Was the 2011 European GP boring?

I’ve seen all manner of opinion across a variety of internet feeds, be it Twitter, Sidepodcast’s comments, and more, that the 2011 European Grand Prix was the most boring motor race of all time. But was it?

No.

Don’t be silly.

This kind of reaction seems to have become a hallmark of internet discussion and especially in ‘real time’ fora such as Twitter or Facebook. Knee-jerk overreactions just because someone is bored with a race and there is a keyboard in front of them.

Was the race boring? Well, half of it was. The first half actually really interesting, but the second half was awful. It seems people with a keyboard in front of them lose all sense of time and perspective after 25 boring laps, and by the chequered flag they had forgotten the first part of the race wasn’t actually that bad. They seem to have applied 3 previous years of boredom to this year’s event. I’m sorry, you just can’t do that.

The only person I saw with a different opinion was Lukeh in this excellent post, a beacon of common sense. It was not a great race. It might not even have been a good one, but I tell you something, it wasn’t a bad one either.

Afterwards I posted the following comment to Sidepodcast’s ‘Rate the Race’ thread:

I give this a 5 out of 10 simply on the basis that I really enjoyed the first half of the race and it was only from halfway onwards that it got boring (really boring).

People must have such incredibly short attention spans to level the vitriol I’ve seen about this race. There is nothing wrong with having a 5/10 race once in a while.

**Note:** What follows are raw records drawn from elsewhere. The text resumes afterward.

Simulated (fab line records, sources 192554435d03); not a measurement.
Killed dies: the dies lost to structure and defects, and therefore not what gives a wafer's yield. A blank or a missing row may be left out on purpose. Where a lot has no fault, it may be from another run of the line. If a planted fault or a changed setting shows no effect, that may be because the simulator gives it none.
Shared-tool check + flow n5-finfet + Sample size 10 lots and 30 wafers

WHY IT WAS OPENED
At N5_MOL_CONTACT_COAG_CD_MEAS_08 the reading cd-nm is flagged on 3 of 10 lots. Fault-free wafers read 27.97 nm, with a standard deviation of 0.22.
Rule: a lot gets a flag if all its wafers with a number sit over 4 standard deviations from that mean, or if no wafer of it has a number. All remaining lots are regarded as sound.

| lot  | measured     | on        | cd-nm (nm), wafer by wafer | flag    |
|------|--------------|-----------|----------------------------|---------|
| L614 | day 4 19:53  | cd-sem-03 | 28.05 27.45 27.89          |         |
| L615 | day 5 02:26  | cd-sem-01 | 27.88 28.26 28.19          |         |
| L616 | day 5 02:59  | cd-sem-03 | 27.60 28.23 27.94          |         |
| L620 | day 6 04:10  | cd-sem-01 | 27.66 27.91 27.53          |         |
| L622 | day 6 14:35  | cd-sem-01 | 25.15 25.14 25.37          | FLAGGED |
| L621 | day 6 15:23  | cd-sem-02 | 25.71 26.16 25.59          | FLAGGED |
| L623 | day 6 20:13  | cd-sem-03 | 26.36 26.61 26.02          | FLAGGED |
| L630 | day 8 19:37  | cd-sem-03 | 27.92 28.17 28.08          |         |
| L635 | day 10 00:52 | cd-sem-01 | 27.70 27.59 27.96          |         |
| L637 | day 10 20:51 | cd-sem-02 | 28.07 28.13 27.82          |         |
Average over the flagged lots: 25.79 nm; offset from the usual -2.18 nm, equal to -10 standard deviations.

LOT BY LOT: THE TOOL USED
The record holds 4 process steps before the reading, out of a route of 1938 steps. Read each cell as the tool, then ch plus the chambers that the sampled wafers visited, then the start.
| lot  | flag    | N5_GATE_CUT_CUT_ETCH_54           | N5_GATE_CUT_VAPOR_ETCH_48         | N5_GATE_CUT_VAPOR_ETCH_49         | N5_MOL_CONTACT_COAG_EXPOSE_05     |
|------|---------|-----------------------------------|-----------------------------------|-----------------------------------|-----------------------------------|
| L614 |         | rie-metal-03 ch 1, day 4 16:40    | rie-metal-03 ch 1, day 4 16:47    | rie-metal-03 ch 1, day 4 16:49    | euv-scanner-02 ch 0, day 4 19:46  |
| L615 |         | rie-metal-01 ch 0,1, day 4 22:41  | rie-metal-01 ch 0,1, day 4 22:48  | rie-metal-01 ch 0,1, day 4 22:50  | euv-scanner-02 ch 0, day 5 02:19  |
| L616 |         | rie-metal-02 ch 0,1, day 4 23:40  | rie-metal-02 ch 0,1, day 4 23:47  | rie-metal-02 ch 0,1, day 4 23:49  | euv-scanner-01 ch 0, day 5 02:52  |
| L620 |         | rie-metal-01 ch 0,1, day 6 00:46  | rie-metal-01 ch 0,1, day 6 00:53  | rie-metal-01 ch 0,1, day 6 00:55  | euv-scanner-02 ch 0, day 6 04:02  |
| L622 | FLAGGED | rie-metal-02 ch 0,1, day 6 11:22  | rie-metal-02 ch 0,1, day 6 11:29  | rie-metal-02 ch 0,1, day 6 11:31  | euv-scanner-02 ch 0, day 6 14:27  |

I’ll admit I didn’t watch live and because I had it fullscreen and was too lazy to boot up a separate device, I wasn’t following internet reaction as it happened (i.e the live thread), so I was just left with my own thoughts. I found the first 40% of this race to be just as interesting as any other. There was racing. There was passing. There was a 3-way fight for the lead which could have resulted in a pass at any time. That it didn’t was neither here nor there, at no stage in the first half of the race did I think it was a foregone result (apart from actually already knowing the result.. but you know what I mean).

There was a battle for 4th. Racing between McLaren, Mercedes, etc. There was a colossal battle for 7th-14th which I loved, Force India, Toro Rosso, Williams. There was split strategy among midfielders, with Jaime in particular proving a lot of people wrong, he shouldn’t be written off. Sutil had a good run as well, no crashes, top ten result.

There was genuine passing as well as DRS-assisted passing. Just because the DRS was useless among the top 5 – and we have to say the FIA got this one wrong with the distance between detection and activation – it doesn’t mean it was useless for everyone.

We also can’t expect the FIA to get the zones right first time at each venue.. they are going to get some wrong in the first year, they got it wrong here. But on the few occasions a car was close enough in the zone, there was a pass.

So it fell flat in the second half. That’s not an excuse to write off the entire thing. It was by far the best F1 race at this track I have ever seen. That’s not saying much but it is positive progress. We had half an interesting race here, that’s half more than we had before. Change the DRS zone next year. Problem solved.

In the second half of this race we’ve proven conclusively – without the effect of rain as per Canada – that the old aero problems still exist and cars can’t pass without DRS (even with KERS and Pirellis). That’s a problem.

By 2009 standards this would’ve been a good race. Leaders sailing off into the distance, bit of battling in the midfield as a sideshow, just like 2009 with different players. We’ve been spoiled this year. Frankly if this was the worst race of the year, we’re very lucky. People are acting like this was Bahrain 2010 and it was nothing of the sort.

And I’m not saying the latter half of the race wasn’t boring, far from it, it was terrible..

I should also add… it probably says something about how low my expectations were, that I was watching on delay in the first place, having prioritised a golf game with my Dad over it. And I always prioritise F1 first.

Let’s just have a sense of perspective, shall we? Two years ago we’d have loved this race and here we are with people saying it is dull. I think that shows just how far we’ve come in such a short time. What a great result that really is for the sport of Formula 1 and motor racing in general.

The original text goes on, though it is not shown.